MCP Connector Client

The MCPConnectorClient is used by AI coding assistants (Cline, Amazon Q, etc.) that connect to the IDP MCP server via machine-to-machine (M2M) OAuth — authentication happens automatically in the background without any user login prompt.

Client Configuration:

Client Name: mcp-connector-client
Client Secret: Generated automatically
OAuth Flows: client_credentials (machine-to-machine (M2M) — no user login or browser redirect required)
OAuth Scopes: idp-mcp-connector/access
Stack Outputs: MCPConnectorClientId, MCPConnectorClientSecret

Note: Use MCPConnectorClientId / MCPConnectorClientSecret for MCP Connector configuration. These credentials use the machine-to-machine (M2M) client_credentials OAuth flow, meaning the connector authenticates directly using its client ID and secret — no user login or browser is involved. The MCPClientId / MCPClientSecret outputs are reserved for QuickSight and other external apps that use the authorization_code flow (user-interactive login).

Token Management

Each client type uses a different OAuth flow for token acquisition:

MCP Connector — Client Credentials Flow (machine-to-machine (M2M): the connector authenticates using its client ID and secret directly, with no user login or browser redirect):

curl -X POST <MCPTokenURL> \
  -H "Content-Type: application/x-www-form-urlencoded" \
  -d "grant_type=client_credentials&scope=idp-mcp-connector/access" \
  -u "<MCPConnectorClientId>:<MCPConnectorClientSecret>"

External App / QuickSight — Authorization Code Flow (user-interactive):

# Step 1: Get authorization code
<MCPAuthorizationURL>?\
  response_type=code&\
  client_id=<MCPClientId>&\
  redirect_uri=CALLBACK_URL&\
  scope=openid+email+profile

# Step 2: Exchange code for tokens
curl -X POST <MCPTokenURL> \
  -H "Content-Type: application/x-www-form-urlencoded" \
  -d "grant_type=authorization_code&client_id=<MCPClientId>&client_secret=<MCPClientSecret>&code=AUTH_CODE&redirect_uri=CALLBACK_URL"

Output Parameters

When MCP integration is enabled, the CloudFormation stack provides the following outputs required for external application integration:

MCP Content Bucket

MCPContentBucket: S3 bucket for uploading documents to process via MCP tools
- Use this bucket to upload documents before calling the process tool
- Provide the S3 URI from this bucket to the process tool’s location parameter

MCP Server Endpoint

MCPServerEndpoint: The HTTPS endpoint for the MCP Server
- The AgentCore Gateway URL for MCP protocol communication
- Required for external applications to connect to the gateway via MCP protocol

Authentication Outputs

The stack provides separate output parameters for each Cognito client:

MCP Connector (client_credentials — use for AI coding assistants):

MCPConnectorClientId: Cognito client ID for the MCP Connector (machine-to-machine (M2M) client_credentials flow — no user login required)
- Use this when configuring the IDP MCP Connector package
- Required for client_credentials token requests
MCPConnectorClientSecret: Cognito client secret for the MCP Connector (machine-to-machine (M2M) client_credentials flow)
- Use this when configuring the IDP MCP Connector package
- Should be securely stored (e.g., in environment variables or a secrets manager)

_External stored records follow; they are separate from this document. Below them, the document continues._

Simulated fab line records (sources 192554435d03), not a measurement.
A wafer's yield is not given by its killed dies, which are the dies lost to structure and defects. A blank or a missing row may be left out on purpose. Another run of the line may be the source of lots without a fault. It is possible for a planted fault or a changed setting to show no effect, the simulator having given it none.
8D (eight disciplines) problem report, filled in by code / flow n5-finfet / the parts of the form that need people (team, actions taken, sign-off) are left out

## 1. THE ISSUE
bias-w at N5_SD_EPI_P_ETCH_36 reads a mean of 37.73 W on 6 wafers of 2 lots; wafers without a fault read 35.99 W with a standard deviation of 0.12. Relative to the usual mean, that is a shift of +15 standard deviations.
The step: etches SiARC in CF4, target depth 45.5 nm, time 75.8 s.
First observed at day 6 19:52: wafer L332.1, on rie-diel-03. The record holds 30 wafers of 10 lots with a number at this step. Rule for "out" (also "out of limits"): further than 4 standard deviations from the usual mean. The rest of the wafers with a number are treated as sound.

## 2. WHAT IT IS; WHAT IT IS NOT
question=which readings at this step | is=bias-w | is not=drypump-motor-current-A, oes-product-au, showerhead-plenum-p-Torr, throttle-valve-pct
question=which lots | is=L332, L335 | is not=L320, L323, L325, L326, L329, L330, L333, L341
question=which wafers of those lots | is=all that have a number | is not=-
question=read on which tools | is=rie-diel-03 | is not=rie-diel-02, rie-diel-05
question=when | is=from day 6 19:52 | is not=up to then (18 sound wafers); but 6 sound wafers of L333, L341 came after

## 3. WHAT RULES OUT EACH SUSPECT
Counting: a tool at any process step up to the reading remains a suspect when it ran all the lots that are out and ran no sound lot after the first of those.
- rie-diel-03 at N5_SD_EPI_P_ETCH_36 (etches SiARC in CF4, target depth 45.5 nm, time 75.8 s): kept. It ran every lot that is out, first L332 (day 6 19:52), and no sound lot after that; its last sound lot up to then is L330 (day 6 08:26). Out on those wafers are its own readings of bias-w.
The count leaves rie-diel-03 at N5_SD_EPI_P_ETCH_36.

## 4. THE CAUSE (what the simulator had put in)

External App / QuickSight (authorization_code — use for user-facing applications):

MCPClientId: Cognito client ID for the External App Client (QuickSight / authorization code flow)
- Use this for Amazon QuickSight and other external applications requiring user login
- Used in OAuth authorization code flows
MCPClientSecret: Cognito client secret for the External App Client (QuickSight / authorization code flow)
- Use this for Amazon QuickSight and other external applications requiring user login
- Should be securely stored and rotated regularly

Shared authentication parameters:

MCPUserPool: Cognito User Pool ID
- Required for token validation and user management
- Used by both clients
MCPTokenURL: OAuth token endpoint URL
- Format: https://domain-name.auth.region.amazoncognito.com/oauth2/token
- Used for obtaining access tokens via both OAuth flows
MCPAuthorizationURL: OAuth authorization endpoint URL
- Format: https://domain-name.auth.region.amazoncognito.com/oauth2/authorize
- Used for initiating OAuth authorization code flows (External App / QuickSight only)

Usage Examples

External Application Setup

This example uses the MCP Connector client credentials (MCPConnectorClientId / MCPConnectorClientSecret) for machine-to-machine (M2M) authentication — the application authenticates directly using its client ID and secret, with no user login or browser redirect involved.

import requests
import json

# Configuration from CloudFormation outputs
GATEWAY_URL = "<MCPServerEndpoint>"       # From stack outputs
CLIENT_ID = "<MCPConnectorClientId>"      # From stack outputs (M2M client_credentials client)
CLIENT_SECRET = "<MCPConnectorClientSecret>"  # From stack outputs (M2M client_credentials client)
TOKEN_URL = "<MCPTokenURL>"              # From stack outputs
MCP_BUCKET = "<MCPContentBucket>"        # From stack outputs

# Get access token via client_credentials flow
token_response = requests.post(
    TOKEN_URL,
    headers={"Content-Type": "application/x-www-form-urlencoded"},
    data={
        "grant_type": "client_credentials",
        "scope": "idp-mcp-connector/access"
    },
    auth=(CLIENT_ID, CLIENT_SECRET)
)
access_token = token_response.json()["access_token"]

# Process documents from MCP bucket
process_request = {
    "method": "tools/call",
    "params": {
        "name": "process",
        "arguments": {
            "location": f"s3://{MCP_BUCKET}/documents/",
            "prefix": "batch-001"
        }
    }
}

response = requests.post(
    GATEWAY_URL,
    headers={
        "Authorization": f"Bearer {access_token}",
        "Content-Type": "application/json"
    },
    json=process_request
)

result = response.json()
print(f"Processing result: {result}")

Amazon Quick Suite Integration

For Amazon QuickSight integration, configure the MCP connection using the External App Client outputs (authorization code flow). These are separate from the MCP Connector credentials.

MCP Server: Use MCPServerEndpoint output value
Client ID: Use MCPClientId output value (External App Client — authorization code flow)
Client Secret: Use MCPClientSecret output value (External App Client — authorization code flow)
Token URL: Use MCPTokenURL output value
Authorization URL: Use MCPAuthorizationURL output value
Content Bucket: Use MCPContentBucket output value for document uploads

Do not use MCPConnectorClientId / MCPConnectorClientSecret for QuickSight. Those are for the MCP Connector’s machine-to-machine (M2M) client_credentials flow (no user login) and will not work with the authorization_code flow required by QuickSight, which expects a user login redirect.